# Covariant derivative on associated vector bundle under change of section

Let $$(P,\pi,M;G)$$ be a principal bundle with connection form $$A\in\mathcal{C}(P)$$ and let $$\rho:G\rightarrow\mathrm{GL}(V)$$ be a representation of $$G$$ on some finite-dimensional vector space $$V$$. From these data we can construct an associated vector bundle $$E=P\times_\rho V$$ with typical fibre $$V$$. Using the parallel transport induced by $$A$$ on $$E$$ we can define a covariant derivative $$\nabla^A:\Gamma(E)\longrightarrow\Omega^1(M,E)$$ on $$E$$. There is also another (equivalent) way to introduce this covariant derivative: start with equation (1) (derived in the following) and show its invariance under a change of local section. $$\textbf{This is where I am stuck}$$. See below for details.

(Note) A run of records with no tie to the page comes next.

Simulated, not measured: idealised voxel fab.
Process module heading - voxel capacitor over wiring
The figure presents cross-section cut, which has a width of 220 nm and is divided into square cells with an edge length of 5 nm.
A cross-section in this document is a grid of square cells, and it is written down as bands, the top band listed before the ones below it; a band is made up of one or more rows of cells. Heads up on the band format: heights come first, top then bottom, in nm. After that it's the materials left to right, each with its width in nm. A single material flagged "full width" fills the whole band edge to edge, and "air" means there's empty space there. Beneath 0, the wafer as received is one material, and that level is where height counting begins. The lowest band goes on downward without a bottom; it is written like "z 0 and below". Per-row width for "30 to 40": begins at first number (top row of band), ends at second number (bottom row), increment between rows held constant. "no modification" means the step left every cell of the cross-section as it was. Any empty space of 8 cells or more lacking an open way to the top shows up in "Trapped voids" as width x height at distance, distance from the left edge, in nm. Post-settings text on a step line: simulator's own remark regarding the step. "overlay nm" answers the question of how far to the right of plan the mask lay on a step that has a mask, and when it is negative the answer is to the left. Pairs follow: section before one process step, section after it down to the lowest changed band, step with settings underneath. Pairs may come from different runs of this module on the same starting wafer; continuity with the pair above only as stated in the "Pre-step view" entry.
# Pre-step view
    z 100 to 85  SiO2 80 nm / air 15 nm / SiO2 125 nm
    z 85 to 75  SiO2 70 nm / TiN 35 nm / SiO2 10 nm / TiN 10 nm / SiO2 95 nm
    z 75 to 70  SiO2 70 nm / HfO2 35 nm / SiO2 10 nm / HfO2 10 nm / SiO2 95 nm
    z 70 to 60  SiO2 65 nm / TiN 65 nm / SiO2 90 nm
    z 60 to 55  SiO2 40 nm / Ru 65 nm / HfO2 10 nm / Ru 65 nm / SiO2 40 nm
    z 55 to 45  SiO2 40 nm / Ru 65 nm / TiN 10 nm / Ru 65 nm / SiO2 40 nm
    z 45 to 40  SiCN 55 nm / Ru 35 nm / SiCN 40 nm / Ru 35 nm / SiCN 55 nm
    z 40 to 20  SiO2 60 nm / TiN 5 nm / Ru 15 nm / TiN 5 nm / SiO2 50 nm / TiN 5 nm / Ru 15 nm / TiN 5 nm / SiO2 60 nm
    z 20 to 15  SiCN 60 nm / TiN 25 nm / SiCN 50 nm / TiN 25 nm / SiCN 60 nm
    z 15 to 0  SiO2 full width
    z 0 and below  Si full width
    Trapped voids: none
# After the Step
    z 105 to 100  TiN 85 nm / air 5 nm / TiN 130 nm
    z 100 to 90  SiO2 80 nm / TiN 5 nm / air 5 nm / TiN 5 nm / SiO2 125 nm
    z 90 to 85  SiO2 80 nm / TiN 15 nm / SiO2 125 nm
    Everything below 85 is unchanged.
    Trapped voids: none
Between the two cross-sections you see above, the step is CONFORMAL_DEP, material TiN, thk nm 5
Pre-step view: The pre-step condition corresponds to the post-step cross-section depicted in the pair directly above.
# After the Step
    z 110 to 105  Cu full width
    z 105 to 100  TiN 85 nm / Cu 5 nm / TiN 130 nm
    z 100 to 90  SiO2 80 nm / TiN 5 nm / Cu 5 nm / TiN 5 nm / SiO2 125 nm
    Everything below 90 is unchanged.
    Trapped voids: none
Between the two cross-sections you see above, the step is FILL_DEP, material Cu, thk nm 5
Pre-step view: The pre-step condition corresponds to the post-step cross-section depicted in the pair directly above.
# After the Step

Let $$s:U\rightarrow P$$ be a local section of $$P$$ and $$\Phi:U\rightarrow E$$ a local section of $$E$$. Then we can find a smooth map $$\phi:U\rightarrow V$$ such that $$\Phi(x)=[s(x),\phi(x)]$$ on $$U$$. We can also pull back the connection $$A$$ to $$A_s=s^\ast A\in\Omega^1(U,\mathfrak{g})$$. The covariant derivative of $$\Phi$$ can then be written as

$$$$(\nabla^A_X\Phi)(x)=[s(x),\mathrm{d}\phi(X(x))+\rho_\ast(A_s(X(x))\phi(x)], \qquad\qquad\qquad\qquad (1)$$$$ where $$X\in\mathfrak{X}(U)$$ is a vector field.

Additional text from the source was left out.